Bridges received a Fulbright award in creative writing this September to spend a year in Mexico City, and he posts a weekly story at his website bridgesandborders.com. He said that some of his writing on the site is definitely geared toward adults because of the subject matter.
“Many [of the migrants] have violent stories, especially from Honduras,” Bridges said. “Others have tried to reach the U.S. and been turned back.”
Travel and writing are not new to Bridges. In 2009 he traveled by bicycle through Russia and Europe, and he has traveled “extensively” throughout Latin America, he said. “I was interested in checking out a different culture.”
During the 10-month bicycle trip, he sent 36 stories in to the Bangor Daily News. “They were kind of personal travelogues,” he said.
The responses to those published stories helped focus Bridges’ direction. “That was when I decided I wanted to do creative nonfiction.”
“I got interested in human migration, the idea of people moving from rural areas to large cities and then to large countries to seek work” through his travels, Bridges said. “I think it’s going to be the story of mankind of the 21st century…It’s a narrative I want to tell.”
His volunteering at the Mexico City shelter is “a very informal thing,” Bridges said. “They just want to have an outside person there.”
The shelter is located “in the middle of nowhere” in a lower-class neighborhood, Bridges said.
“I’m trying to give something back, to offer myself in some way to the same group of people I’m writing about,” Bridges said. When Bridges is not at the shelter, where he is one of several volunteers “who circulate in and out,” he takes classes at the Metropolitan Autonomous University in Mexico City.
Before traveling to Mexico, Bridges was in Indonesia, about to begin a month-long internship with National Public Radio’s Southeast Asia Bureau in Jakarta. Thanks to the Fulbright award, those plans have been put on hold. Prior to his trip to Indonesia, he worked with adults and teens at a homeless shelter in Portland as a social worker.
The Fulbright Program is the flagship international educational exchange program sponsored by the U.S. government, and is designed to increase mutual understanding between the people of the United States and the people of other countries, according to a press release announcing Bridge’s award. Its primary source of funding is an annual appropriation made by Congress to the U.S. Department of State, Bureau of Educational and Cultural Affairs.

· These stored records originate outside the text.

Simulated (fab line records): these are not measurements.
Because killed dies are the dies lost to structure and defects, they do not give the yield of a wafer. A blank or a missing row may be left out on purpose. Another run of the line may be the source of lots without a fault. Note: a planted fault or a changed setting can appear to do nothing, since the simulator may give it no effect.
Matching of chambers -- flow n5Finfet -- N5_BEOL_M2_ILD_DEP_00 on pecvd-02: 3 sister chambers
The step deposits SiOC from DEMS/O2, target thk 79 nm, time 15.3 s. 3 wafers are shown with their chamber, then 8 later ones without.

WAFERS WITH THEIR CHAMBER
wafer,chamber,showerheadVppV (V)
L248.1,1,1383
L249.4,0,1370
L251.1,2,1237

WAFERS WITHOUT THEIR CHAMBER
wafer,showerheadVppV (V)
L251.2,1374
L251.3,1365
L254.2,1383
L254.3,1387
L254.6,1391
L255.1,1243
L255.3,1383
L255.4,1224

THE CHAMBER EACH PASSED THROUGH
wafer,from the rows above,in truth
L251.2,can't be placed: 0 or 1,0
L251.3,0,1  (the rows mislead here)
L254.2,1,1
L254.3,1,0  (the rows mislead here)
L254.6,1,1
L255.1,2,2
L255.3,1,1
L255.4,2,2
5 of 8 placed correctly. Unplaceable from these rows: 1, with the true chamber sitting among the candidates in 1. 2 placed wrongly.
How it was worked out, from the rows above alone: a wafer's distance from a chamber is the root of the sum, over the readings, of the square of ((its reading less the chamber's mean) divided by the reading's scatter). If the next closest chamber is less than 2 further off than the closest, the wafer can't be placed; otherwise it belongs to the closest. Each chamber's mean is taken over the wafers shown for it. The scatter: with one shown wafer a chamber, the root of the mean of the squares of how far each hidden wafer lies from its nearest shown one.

Bridges is one of over 1,700 U.S. citizens who will travel this academic year through the Fulbright U.S. Student Program.
The application process is “really rigorous, it’s kind of awful,” Bridges said of the program. “You start investing too much into it. Then, once you get it, you [only] have to write a two-page report at the end.”
“I’m having the time of my life,” Bridges said, “working on the project I’ve always wanted to do…It’s a pretty great opportunity.”